Long patch validation time is a limiting factor for automated program repair (APR). Though the duality between patch validation and mutation testing is recognized, so far there exists no study of systematically adapting mutation testing techniques to general-purpose patch validation. To address this gap, we investigate existing mutation testing techniques and identify five classes of acceleration techniques that are suitable for general-purpose patch validation. Among them, mutant schemata and mutant deduplication have not been adapted to general-purpose patch validation due to the arbitrary changes that third-party APR approaches may introduce. This presents two problems for adaption: 1) the difficulty of implementing the static equivalence analysis required by the state-of-the-art mutant deduplication approach; 2) the difficulty of capturing the changes of patches to the system state at runtime. To overcome these problems, we propose two novel approaches: 1) execution scheduling, which detects the equivalence between patches online, avoiding the static equivalence analysis and its imprecision; 2) interception-based instrumentation, which intercepts the changes of patches to the system state, avoiding a full interpreter and its overhead. Based on the contributions above, we implement ExpressAPR, a general-purpose patch validator for Java that integrates all recognized classes of techniques suitable for patch validation. Our large-scale evaluation with four APR approaches shows that ExpressAPR accelerates patch validation by 137.1x over plainvalidation or 8.8x over the state-of-the-art approach, making patch validation no longer the time bottleneck of APR. Patch validation time for a single bug can be reduced to within a few minutes on mainstream CPUs.
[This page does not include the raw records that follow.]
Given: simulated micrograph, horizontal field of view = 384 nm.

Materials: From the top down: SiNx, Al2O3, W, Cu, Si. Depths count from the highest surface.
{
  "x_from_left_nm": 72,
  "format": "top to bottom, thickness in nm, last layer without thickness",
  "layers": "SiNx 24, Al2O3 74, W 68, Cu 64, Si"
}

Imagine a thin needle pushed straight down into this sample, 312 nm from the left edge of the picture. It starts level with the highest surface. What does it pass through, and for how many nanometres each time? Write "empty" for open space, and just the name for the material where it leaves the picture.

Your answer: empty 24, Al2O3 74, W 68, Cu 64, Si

翻译：补丁验证时间过长是自动化程序修复（APR）面临的主要瓶颈。尽管已有研究认识到补丁验证与变异测试之间的对偶关系，但目前尚无系统性地将变异测试技术迁移至通用补丁验证领域的相关研究。为填补这一空白，本文系统梳理了现有变异测试技术，识别出五类适用于通用补丁验证的加速技术。其中，由于第三方APR方法可能引入任意性修改，变异模式（mutant schemata）与变异去重（mutant deduplication）尚未被应用于通用补丁验证。这带来了两大适配难题：1）实现现有最先进变异去重方法所需的静态等价分析存在困难；2）运行时捕获补丁对系统状态的修改存在困难。为解决上述问题，我们提出两种创新方法：1）执行调度技术，通过在线检测补丁间的等价性，避免静态等价分析及其精度损失；2）基于拦截的插桩技术，通过拦截补丁对系统状态的修改，避免全量解释器及其带来的性能开销。基于上述贡献，我们实现了ExpressAPR——一个面向Java的通用补丁验证器，集成了所有适用于补丁验证的加速技术。针对四种APR方法的大规模评估表明，ExpressAPR较普通验证方法加速137.1倍，较当前最先进方法加速8.8倍，使补丁验证不再成为APR的时间瓶颈。在主流CPU上，单个缺陷的补丁验证时间可缩短至数分钟内。